Property or pensions for retirement – a very British view?
News this week from Bloomberg announced that US retirement account balances have again hit all-time highs for the third consecutive quarter in 401(k) and IRA accounts, according to data from Fidelity Investments. Whilst this is partly due to the US equity markets continuing to hit all-time highs it also reflects increased employee and employer contributions to these retirement accounts. https://www.bloomberg.com/news/articles/2017-08-03/americans-keep-crushing-it-with-their-401-k-s
This enthusiasm for pensions is in marked contrast to the UK where a bull market for UK property, particularly in London and the South East, since the late 1990s has led many to choose property over pensions for their retirement planning. For some this has become a kind of kneejerk response and for others almost like received wisdom. This was noted by Anna Mikhailova of the Sunday Times Money section at the end of May when she stated, “What’s better for retirement – property or pensions? I ask this question every week in our Fame and Fortune column, and nearly every person I interview chooses bricks and mortar without a moment’s hesitation.”
Perhaps surprisingly the Sunday Times’ poster-boy for this view is none other than Andy Haldane, Chief Economist of the Bank of England who when asked this question last year noted that property was “almost certainly” the better bet. Well, earlier this month he voted against a rate rise, having indicated in June that he was considering voting to raise rates, so maybe he will change his mind again after reading a recent report commissioned by the Sunday Times Money section from the Centre for Economics and Business Research (CEBR) and the private bank Kleinwort Hambros.

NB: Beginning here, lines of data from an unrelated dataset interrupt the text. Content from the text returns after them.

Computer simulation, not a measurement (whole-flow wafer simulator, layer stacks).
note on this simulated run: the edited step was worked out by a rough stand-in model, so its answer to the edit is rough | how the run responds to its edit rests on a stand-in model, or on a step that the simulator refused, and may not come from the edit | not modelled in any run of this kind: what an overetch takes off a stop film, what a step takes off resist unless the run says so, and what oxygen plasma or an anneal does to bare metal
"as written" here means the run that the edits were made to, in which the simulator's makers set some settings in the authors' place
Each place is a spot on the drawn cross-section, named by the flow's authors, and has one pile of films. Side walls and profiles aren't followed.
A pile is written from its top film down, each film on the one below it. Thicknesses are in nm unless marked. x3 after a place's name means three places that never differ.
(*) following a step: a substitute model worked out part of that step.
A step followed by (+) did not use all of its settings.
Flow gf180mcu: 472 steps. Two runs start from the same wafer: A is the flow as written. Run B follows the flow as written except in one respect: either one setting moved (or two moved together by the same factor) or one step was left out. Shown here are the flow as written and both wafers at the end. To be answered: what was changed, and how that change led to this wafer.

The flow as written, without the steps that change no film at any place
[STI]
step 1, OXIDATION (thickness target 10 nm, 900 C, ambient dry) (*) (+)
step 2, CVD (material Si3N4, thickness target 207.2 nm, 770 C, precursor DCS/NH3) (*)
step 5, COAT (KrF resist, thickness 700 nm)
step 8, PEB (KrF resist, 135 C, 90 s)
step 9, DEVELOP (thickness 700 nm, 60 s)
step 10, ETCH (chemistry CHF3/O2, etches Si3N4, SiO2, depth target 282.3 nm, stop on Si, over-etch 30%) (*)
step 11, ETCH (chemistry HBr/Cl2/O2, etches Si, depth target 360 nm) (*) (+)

This research shows that even in London property has been outpaced by the growth in pension wealth since the 2008 financial crisis, with property wealth in the capital growing by 50% in this period versus 52% for pension wealth. This trend is reflected across every part of the UK but the gap is far, far wider outside the capital. In the South West, pension wealth has grown by 92% and property wealth by only 22%. In the North West and Yorkshire, the total wealth held in property has actually declined by 1% and 3% since 2008 whilst the total wealth held in pensions has grown by 69% and 42% respectively. The full article can be seen here: https://www.thetimes.co.uk/article/youre-wrong-to-bank-on-property-andy-flq53t998
Yet despite this many consumers in the UK still view pensions with suspicion. Whether or not this is due to a legacy of pensions misselling scandals or a public perception that they are too complex due to political tinkering with the pensions system, many plump for property because the reality they have experienced for twenty years is that property prices have gone up and continue to go up. However, this cannot be expected to go on indefinitely so having all one’s eggs in this particular basket poses its own risks. Many also ignore the leveraged nature of property investment which, as borrowers in the eighties and early nineties discovered, comes with its own risks from rate rises to potential negative equity. My own view is that whilst property plays a role in retirement savings so too do pensions and that without diversification across asset classes investors could be in for a bumpy ride. To this rationale can be added the tax benefits and incentives for pension investment which are in stark contrast to the current climate for buy to let investment in the UK where recent tax changes have made this an increasingly tax inefficient way to invest for many.
Whilst I would hope that the UK catches up with the US in terms of more balanced attitudes to the merits of pensions against property, the fact remains that there are many people in the UK for whom property has been the best investment they ever made. It remains to be seen whether this attitude will change amongst the young who are part of a generation that will struggle to afford to buy a property. For many of them pensions may be the only game in town for retirement planning.